For four long years he held the line, rarely engaging in the vicious office politics that defined the Trump White House. But his downfall in MAGA world came swiftly. A strange, extralegal fantasy had taken hold among Trump’s base, involving a rather torturous interpretation of an obscure law from 1877, that posited a means by which Pence, in his role as President of the Senate, could simply refuse to count the votes from the Electoral College when they were ceremonially ratified by Congress on January 6th. This was, as several Constitutional lawyers told me at the time, utter nonsense. But that didn’t stop millions of die-hard Trump supporters from hyping the possibility that Pence might be MAGA’s deus ex machina. A delirious headline from Gateway Pundit, dated December 29, best summarized the mood at the time: “VP Mike Pence Can Place Himself Next to Thomas Jefferson in the History Books by Standing Up for the Rule of Law on January 6th.” When Pence fulfilled his constitutional duty, he became the far right’s Judas.
These days, MAGA’s estimation of Pence has softened from furor to mere saltiness, but it’s hard to imagine he will ever regain his full stature in their eyes. “Do I think he has much of a political future with this Republican base, in this Republican movement, right now? The answer is no,” said Alex Breusewitz, a political consultant who works primarily with MAGA candidates. Though he personally liked Pence and had no qualms with the former veep, Breusewitz noted that the America First constituency already has its favorites, should Trump not run: Ron DeSantis by a mile, then Kristi Noem, and Josh Hawley. And waiting in the wings are the movements’ rising superstars, such as Marjorie Taylor Green, Paul Gosar, Lauren Boebert, and Louie Gohmert. “[It’s] those types of quote-unquote fire breathing, firebrand conservatives that are leading our party into the future,” Breusewitz told me. “And Mike Pence is just a little too timid and too establishment for that.”
The numbers in this segment shake out, too: Pence received 1 percent in the informal CPAC straw poll of conservative activists, and 7 percent in a more formalized survey conducted by Trump’s pollster Tony Fabrizio, behind DeSantis. Trump himself seems entirely unworried by Pence, for now. “In my opinion, Trump doesn’t consider Pence a threat because Trump believes any nominee (if not himself) must have his blessing in order to gain Trump voters,” said the Trump advisor.
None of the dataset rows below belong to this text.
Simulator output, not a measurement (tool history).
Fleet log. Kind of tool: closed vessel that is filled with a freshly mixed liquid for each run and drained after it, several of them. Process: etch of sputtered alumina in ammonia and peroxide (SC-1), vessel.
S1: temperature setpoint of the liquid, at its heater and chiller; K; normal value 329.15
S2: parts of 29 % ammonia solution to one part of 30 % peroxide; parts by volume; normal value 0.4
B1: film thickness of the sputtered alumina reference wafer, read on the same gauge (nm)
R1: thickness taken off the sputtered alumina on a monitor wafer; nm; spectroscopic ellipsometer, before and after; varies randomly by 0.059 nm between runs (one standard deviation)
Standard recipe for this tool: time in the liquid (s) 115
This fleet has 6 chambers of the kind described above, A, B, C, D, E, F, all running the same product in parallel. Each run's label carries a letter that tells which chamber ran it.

Pence may cloak himself in the sheen of a bygone America, but in one matter he is rather modern. Once upon a time, running for president really was all about trying to get the job. In the last generation, as politics grew more cynical and social media opened new financial horizons, many appeared to run for president in order to open up economic opportunities. So, sure, Pence may genuinely want to be president, but he also likely knows that “exploring” the possibility is his surest ticket to fortune, and he is certainly more ambitious than just marauding along the sidelines.
Can Pence have it both ways? It may come down to resuming a part he understands well. As the Trump advisor put it best: “Constitutional conservatives play a big role in the party these days … as long as they are sufficiently pro-Trump.”